As the U.S and other nations began to see Australia as a potential market due to the large geographical size and dependence on transport, a flood of cars was imported into Australia. In 1917 there were 15,000 cars imported, this consisted of 10,000 Ford model T, 2,300 Dodges, 1500 Buicks and 1200 others (Technology in Australia 1788 – 1988, n.d.).
The Australian government saw huge potential for job creation and skill retention in the automotive industry and therefore because of the large influx of imported cars the Australian government imposed customs duty and tariffs on imported cars to encourage local manufacturing. In 1924 records show that there were 102 different types of cars of which 40% originated from United Kingdom, 10% Europe and 50% from North America. In 1920-21 there was one vehicle to every fifty people but by 1929-30 there was one vehicle between 11 people (Technology in Australia 1788 – 1988, n.d.).
The success of the government’s policy of imposing a tax was shown through the production of cars in Australia which went from a few thousand in 1918 to around 90,000 in 1926-27. This was due to firms starting their own production plants such as GM-Holden and Ford.
Ford Australia was established in Geelong 1925. This was one of the first and major car production plants in Australia and focused on producing the iconic Ford Model T. Many Australian farming communities were sceptical at first using cars for work duties as they did not cope well with the rough terrain and farm lifestyle.
Therefore in 1934 Ford Geelong produced the world’s first utility vehicle. This design was monumental for the automotive industry and also the economy as the utility vehicle began to be heavily exported to overseas nations. Short years later in 1926-27 more companies decided to invest in Australia such as GM-Holden, Chrysler, Volkswagen and the British Motor Corporation which they all installed presses and began manufacturing.
Soon came the Second World War and vehicle manufacturers were forced by the government to produce a range of defence needs, from sea grenades, landing craft, aircraft back up fuel tanks, to armoured attacking vehicles. This had a negative impact onto not only the automobile industry but the economy as well. Post war the Australian automobile industry invited motor companies to manufacture in Australia at a high level of local content (90%) in return for quota and tariff protection (Technology in Australia 1788 – 1988, n.d.). To retain the skills of people developed in the war and to increase jobs.
Through negotiations with GM Holden and Holden Australia the first ‘Australian’ Holden was manufactured in 1948. Holden Australia now had a permit to mass produce in its home nation and quickly set up large assembly lines. The Holden car had a major impact onto the Automotive Industry as it set its prices a lot lower than its competitors forcing competitors to produce efficient and better cars for the consumer, but also Holden was widely accepted around the world and this increased the exports dramatically in the Australian Automobile Industry.
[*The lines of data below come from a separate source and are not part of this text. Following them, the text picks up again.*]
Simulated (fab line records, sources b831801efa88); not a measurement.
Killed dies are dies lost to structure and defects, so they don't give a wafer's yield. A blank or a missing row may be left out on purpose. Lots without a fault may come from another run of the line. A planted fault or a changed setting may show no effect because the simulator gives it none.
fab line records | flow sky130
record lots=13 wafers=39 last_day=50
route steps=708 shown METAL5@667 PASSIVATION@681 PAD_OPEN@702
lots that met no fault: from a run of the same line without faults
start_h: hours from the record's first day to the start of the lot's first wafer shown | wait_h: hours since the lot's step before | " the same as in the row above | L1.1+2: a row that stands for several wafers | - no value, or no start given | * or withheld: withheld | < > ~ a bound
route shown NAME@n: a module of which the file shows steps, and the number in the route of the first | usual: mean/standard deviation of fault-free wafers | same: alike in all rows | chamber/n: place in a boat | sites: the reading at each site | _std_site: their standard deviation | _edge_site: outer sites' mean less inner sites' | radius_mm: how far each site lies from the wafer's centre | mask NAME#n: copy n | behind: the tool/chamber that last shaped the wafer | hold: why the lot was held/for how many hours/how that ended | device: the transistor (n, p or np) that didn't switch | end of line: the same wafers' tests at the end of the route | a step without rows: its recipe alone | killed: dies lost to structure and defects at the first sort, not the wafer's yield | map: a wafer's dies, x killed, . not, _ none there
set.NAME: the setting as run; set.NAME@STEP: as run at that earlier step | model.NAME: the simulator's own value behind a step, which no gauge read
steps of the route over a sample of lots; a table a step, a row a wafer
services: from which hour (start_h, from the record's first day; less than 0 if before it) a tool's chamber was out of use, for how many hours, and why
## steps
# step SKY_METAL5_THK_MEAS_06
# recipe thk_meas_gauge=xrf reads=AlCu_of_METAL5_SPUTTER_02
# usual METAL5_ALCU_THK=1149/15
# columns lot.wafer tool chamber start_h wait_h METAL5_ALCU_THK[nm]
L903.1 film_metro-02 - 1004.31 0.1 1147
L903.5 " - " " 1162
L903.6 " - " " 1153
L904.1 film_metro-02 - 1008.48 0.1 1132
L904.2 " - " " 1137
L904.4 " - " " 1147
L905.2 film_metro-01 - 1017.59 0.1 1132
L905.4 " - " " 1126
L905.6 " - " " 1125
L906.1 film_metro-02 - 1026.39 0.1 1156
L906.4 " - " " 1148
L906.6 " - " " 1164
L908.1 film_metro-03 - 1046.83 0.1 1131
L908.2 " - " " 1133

From then on the Automobile industry boomed in Australia due to the rapidly rising population and incomes. New registrations of passenger vehicles averaged at 74,000 in 1950 increasing to 160,000 in 1955-7 and 302,000 in 1962-64 (Technology in Australia 1788 – 1988, n.d.).
Assistance provided by the Australian Government for the automotive industry
Over the years, the Australian Government has protected the Australian Automobile Industry in many ways such as minimum level of local content requirement, import quotas and tariffs on foreign vehicles (Australian Bureau of Statistics 2005). This help to build up the local automobile manufacturing industry over the year as limits competition from external forces. However, these over protection has failed in helping the industry grow healthily as it is ineffective in making the industry competitive against the foreign market which is large and strong. Therefore, the assistances provided by the Australian government have slowly been decreased to help the local industry adapt to the competitiveness of the global market. Import quotas were cut down to 20% in 1984 and completely terminated in 1988. Tariffs which used to be as high as 57% in 1984 were also slowly decreased by 2.5% per annum starting 1990 until it reached 15% in 2000. The tariffs rate continues to drop from 15% to 10% in 2005 then to 5% in 2010 (Australian Bureau of Statistics 2005). Currently, the tariffs rate maintains at 5% and there are also 0% tariffs on automobile imports from certain country like Thailand due to the Free Trade Agreement (Nuguid 2012).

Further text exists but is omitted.